73-year-old ‘student’ still taking classes with University of the Third Age

Gazette & Herald: At the last meeting of the Ryedale branch of U3A, from left, committee member Charles Weston, guest speaker Robin Lidster and chairman Marjorie Walker At the last meeting of the Ryedale branch of U3A, from left, committee member Charles Weston, guest speaker Robin Lidster and chairman Marjorie Walker

HANNAH BRYAN joins the “youngsters” of the Ryedale branch of the U3A

“We all want to be kept young.” It would be hard to argue with what 70-year-old Charles Weston is telling me and in a packed out Kirby Misperton hall of about 100 people, it seems they all share the same view.

They have found a way of doing that though because everyone in the hall waiting to hear speaker Robin Lidster deliver his talk on “A Century of Picture Postcards” has joined the University of the Third Age (U3A).

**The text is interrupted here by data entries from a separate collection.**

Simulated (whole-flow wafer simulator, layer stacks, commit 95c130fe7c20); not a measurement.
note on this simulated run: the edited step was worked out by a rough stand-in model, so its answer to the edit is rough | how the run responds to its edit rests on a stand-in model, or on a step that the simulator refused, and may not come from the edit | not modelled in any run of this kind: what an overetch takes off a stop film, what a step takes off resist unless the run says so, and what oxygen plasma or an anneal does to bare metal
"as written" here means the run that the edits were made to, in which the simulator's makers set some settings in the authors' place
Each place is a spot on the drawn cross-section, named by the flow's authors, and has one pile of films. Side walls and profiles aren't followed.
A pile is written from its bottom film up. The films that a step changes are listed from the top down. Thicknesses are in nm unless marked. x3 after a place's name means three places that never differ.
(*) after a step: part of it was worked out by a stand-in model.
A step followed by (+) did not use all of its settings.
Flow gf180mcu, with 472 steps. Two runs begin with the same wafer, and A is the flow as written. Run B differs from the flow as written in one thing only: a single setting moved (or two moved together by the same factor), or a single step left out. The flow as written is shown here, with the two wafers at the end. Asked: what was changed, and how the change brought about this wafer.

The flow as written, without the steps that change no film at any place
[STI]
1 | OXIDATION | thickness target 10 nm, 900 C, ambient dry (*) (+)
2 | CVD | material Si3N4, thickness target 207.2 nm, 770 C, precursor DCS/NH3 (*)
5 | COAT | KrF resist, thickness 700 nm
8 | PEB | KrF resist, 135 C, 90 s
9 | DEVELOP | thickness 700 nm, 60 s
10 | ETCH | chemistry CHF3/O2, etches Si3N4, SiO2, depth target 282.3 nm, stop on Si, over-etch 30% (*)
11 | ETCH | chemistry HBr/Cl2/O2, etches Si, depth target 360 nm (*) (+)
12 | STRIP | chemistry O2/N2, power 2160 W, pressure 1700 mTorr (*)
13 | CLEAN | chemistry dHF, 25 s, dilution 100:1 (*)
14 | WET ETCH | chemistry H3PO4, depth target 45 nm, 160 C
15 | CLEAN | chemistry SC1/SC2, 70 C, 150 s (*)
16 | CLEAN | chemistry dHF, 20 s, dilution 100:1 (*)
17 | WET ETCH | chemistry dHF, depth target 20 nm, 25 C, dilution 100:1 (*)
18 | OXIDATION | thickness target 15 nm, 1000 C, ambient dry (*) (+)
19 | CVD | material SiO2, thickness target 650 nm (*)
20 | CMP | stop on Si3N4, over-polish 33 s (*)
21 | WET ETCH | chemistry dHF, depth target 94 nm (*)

“It keeps you young in a way which is really good,” Charles tells me. “It’s very much an organic organisation because the success of it depends on its members. People who are retired often wish to use their brains still, or they have hobbies they wish to pursue, activities or particular interests.”

The national organisation has about 40,000 members and about 400 of those are in the Ryedale branch, meeting each month to listen to guest speakers and, in their own time, organising meetings with like-minded people who want to pursue the same hobbies.

From Scottish country dancing and wine appreciation to local history and walking groups, whatever the interest there is something for everyone. “It’s a case of if someone wants to start a French speaking group for example, we will publish it in the meeting and our newsletter and then they make the plans for it and they will become an affiliated group to the branch.”

Charles has been a member of the Ryedale U3A group for about four years and was the vice- chairman in 2013. He has also been involved in the film group where they meet once a month and watch classical films.

“Most people want to remain active when they retire and, because of that, this was set up with a view to encouraging people to play an active part in the community,” says Charles.

Ken Chadwick, a former chairman of the group, set up the classical music concerts group during his 19 years as part of the branch. With just under 10 members, like other groups in the branch they meet once a month to share their passion for music.

Ken says: “I think it’s a wonderful organisation for people our age to be able to be a part of. It definitely keeps you young, I’m 73, but I feel 53.”

Having just celebrated the 20th anniversary with guest speaker – chairwoman of the U3A National, Barbara Lewis – giving a talk entitled “Learn, Laugh and Live”, the Ryedale branch of the U3A has some exciting times ahead.

Norton College has agreed to try a six-week course in the sixth-form beginning today (Wednesday), which aims to bring the younger and older generations together.

U3A members will be able to choose topics from Skyping, using Smartphones or ipads to social media and using online shopping facilities, all shown to them by the students of the college.

They are certainly being kept young, that is for sure.

Annual membership of Ryedale U3A is £14 for one or £20 for two people living at the same address.